We want to know things, but sometimes information can hurt us, or we know it might hurt someone else, so we withhold that information, at least temporarily until the problem is fixed.
Such happened with the health of a boy who had died after he told his father that his head hurt, and the father had his servant take the boy to his mother,
And the child grew. Now it happened one day that he went out to his father, to the reapers. And he said to his father, “My head, my head!” So he said to a servant, “Carry him to his mother.” When he had taken him and brought him to his mother, he sat on her knees till noon, and then died. And she went up and laid him on the bed of the man of God, shut the door upon him, and went out. Then she called to her husband, and said, “Please send me one of the young men and one of the donkeys, that I may run to the man of God and come back.” So he said, “Why are you going to him today? It is neither the New Moon nor the Sabbath.” And she said, “It is well” (2 Kings 4:18–23).

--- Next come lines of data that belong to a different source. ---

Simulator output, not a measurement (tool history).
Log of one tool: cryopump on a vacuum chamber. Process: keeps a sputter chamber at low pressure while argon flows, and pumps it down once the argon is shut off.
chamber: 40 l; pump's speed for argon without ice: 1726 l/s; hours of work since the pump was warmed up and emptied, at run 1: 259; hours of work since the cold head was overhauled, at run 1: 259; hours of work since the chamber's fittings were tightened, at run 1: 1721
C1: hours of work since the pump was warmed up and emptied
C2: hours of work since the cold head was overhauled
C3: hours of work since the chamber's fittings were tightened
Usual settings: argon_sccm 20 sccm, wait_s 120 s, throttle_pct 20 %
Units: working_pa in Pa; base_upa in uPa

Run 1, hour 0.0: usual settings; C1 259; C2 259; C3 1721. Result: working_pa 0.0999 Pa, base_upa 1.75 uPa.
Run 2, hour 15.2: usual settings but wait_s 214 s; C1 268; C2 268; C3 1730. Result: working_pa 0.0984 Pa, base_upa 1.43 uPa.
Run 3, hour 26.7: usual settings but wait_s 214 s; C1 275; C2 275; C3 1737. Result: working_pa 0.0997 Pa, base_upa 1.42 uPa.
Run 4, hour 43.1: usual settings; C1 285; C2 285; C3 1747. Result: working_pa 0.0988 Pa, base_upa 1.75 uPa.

This woman and her husband had provided a place for Elisha the prophet to stay, and she had this son because Elisha had told her that she would, although her husband was old, and she knew Elisha could also raise this boy from the dead.
Therefore, she did not reveal to her husband that his son had died, believing that soon he would be alive again. So why trouble him with bad news of the boy’s death when it was not necessary?
Why has someone withheld information from you? There are many potential answers, but at least consider that such a person might be protecting you.